The Reserve Bank’s target for wage growth is difficult whilst the Government resists wage increasesMar 23, 2021
The Reserve Bank has tied the future of monetary policy to the restoration of wage growth. But how likely is that, and what are the consequences?
The Reserve Bank is going all out for wage growth “sustainably above 3%” — the kind of wage growth Australia hasn’t seen for the best part of a decade.
That’s a substantial hardening of its earlier target, which was to merely see “progress towards” an inflation rate of 2% to 3%.
In board minutes released last week it says that to get inflation to 2-3% it is likely wage growth will have to be “sustainably above 3%” — well above where it has been for the past seven years.
The bank received encouragement last Thursday with news of an extra 88,700 Australians in work and a dive in unemployment rate from 6.3% to 5.8%, but its minutes say that for wages to climb to where it wants them, tightness in the labour market would need to be “sustained”.
Actual wage growth, low for years
Wage price index, total hourly rates of pay excluding bonuses, private and public, annual. ABS
It means monetary policy (interest rates) is tied to a recovery in wage growth, something about whose timing we’ve little idea.
Things aren’t as simple as the bank suggests
For decades now macroeconomic policy in Australia (and elsewhere) has been built around the idea of a stable relationship between the level of unemployment and the rate of inflation of both wages and prices – the so-called Phillips curve, named after the economist (and engineer) who first measured it.

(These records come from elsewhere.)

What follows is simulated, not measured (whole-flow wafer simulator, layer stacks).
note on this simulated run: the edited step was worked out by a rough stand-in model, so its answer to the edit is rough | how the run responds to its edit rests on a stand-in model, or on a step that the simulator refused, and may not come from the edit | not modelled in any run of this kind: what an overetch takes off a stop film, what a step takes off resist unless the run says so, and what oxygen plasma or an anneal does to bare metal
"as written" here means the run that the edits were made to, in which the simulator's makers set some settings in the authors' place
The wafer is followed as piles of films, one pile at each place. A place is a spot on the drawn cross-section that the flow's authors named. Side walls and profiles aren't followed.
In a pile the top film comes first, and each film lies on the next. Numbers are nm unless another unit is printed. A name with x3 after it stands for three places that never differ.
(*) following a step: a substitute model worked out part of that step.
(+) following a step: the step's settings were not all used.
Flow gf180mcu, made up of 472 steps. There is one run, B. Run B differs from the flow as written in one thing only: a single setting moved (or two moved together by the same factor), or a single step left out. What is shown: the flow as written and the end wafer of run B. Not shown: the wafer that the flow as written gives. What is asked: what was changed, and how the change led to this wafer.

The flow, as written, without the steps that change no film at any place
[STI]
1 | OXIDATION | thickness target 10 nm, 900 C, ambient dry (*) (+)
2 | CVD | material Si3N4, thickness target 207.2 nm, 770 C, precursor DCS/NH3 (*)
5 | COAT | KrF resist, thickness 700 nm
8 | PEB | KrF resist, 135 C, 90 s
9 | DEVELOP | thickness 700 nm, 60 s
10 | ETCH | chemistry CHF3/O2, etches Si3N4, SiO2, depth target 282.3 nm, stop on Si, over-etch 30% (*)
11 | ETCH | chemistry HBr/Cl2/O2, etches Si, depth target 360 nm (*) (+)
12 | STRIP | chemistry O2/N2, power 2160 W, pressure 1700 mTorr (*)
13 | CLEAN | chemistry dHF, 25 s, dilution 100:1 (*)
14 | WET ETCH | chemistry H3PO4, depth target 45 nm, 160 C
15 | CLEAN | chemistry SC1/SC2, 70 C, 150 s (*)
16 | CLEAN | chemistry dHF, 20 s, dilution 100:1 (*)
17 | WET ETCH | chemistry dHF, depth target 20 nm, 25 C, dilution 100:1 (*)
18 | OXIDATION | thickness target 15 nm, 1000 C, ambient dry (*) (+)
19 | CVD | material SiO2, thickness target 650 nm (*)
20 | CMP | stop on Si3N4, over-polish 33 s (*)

The target rate of unemployment, the “non-accelerating inflation rate of unemployment” (NAIRU) is then defined as the rate of unemployment consistent with achieving an inflation target, in the case of Australia’s Reserve Bank, low and stable rate inflation of 2-3%.
It is further assumed that the NAIRU is equivalent to reaching full employment, and that aggregate demand will then be equal to the potential output the economy is capable of producing, so that there is no output gap. Accordingly, at that point macroeconomic policy should be neutral, neither adding nor subtracting from aggregate demand.
But what the simple graphs above don’t acknowledge (and the Reserve Bank has also been slow to acknowledge) is that the relationships between unemployment, inflation, and the output gap change over time.
Between 2011 and 2019 the bank persistently overestimated annual wage growth by about 1 percentage point as actual wage growth steadily declined from about 4% to around 2%, and now to 1.4%.
Nevertheless, despite its poor forecasting record, bank staff continued to suggest that NAIRU had changed little and was close to 5%.
Then in mid 2019, the bank announced that it had revised down its estimate of NAIRU to 4½%.
There was a “two-thirds chance that the current NAIRU is between 4% and 5%, and a 95% it is between 3½% and 5½%”.
And most recently Governor Philip Lowe said it was “certainly possible that Australia can achieve and sustain an unemployment rate in the low 4s, although only time will tell”.
To my mind, these changes in the NAIRU are based on the convenient assumption that lower wage increases must, by definition, reflect a lowering of the NAIRU.
But there are reasons to believe that much of the stagnation in wages growth is due to things other than the degree of slack in the labour market.
Lowe himself acknowledged in his speech “there are some powerful structural factors at work”.
- ‘increased competition in goods markets, which makes firms very conscious of cost increases
- the trend towards more services being provided internationally
- advances in technology, which have reduced the demand for some types of skills and increased the demand for others
- changes to the global supply of labour and regulation of labour markets’.
I agree, particularly with the last two points. But what the bank doesn’t seem to have accounted for is the way in which these structural factors have changed the distribution of income and the likely distribution of wage rises.
Low wage rises for low earners hurt us
Macroeconomic measures of the kind being talked about — interest rate and spending and tax adjustments — are indeed likely to accelerate wage growth. However, because of these structural changes, shortages are likely to emerge for skilled workers, while there continues to be an excess supply of unskilled workers.
Consequently, if the authorities rely only on conventional macroeconomic measures, the wages for the (already higher earning) workers who have skills in demand will be boosted much more than for other workers.
And because high earners generally save more of what they earn than low earners, macroeconomic measures of the kind being talked about are likely to push up aggregate wage growth without boosting economic activity as much as is possible. Inflation may have been boosted sufficiently to reach its target level, but without fully employing the population and there will be an enduring gap between aggregate demand and potential output.
Eventually, in response to this inadequate demand, private sector investment is likely to sink. This will result in less innovation and therefore lower productivity growth, lowering what the economy is capable of.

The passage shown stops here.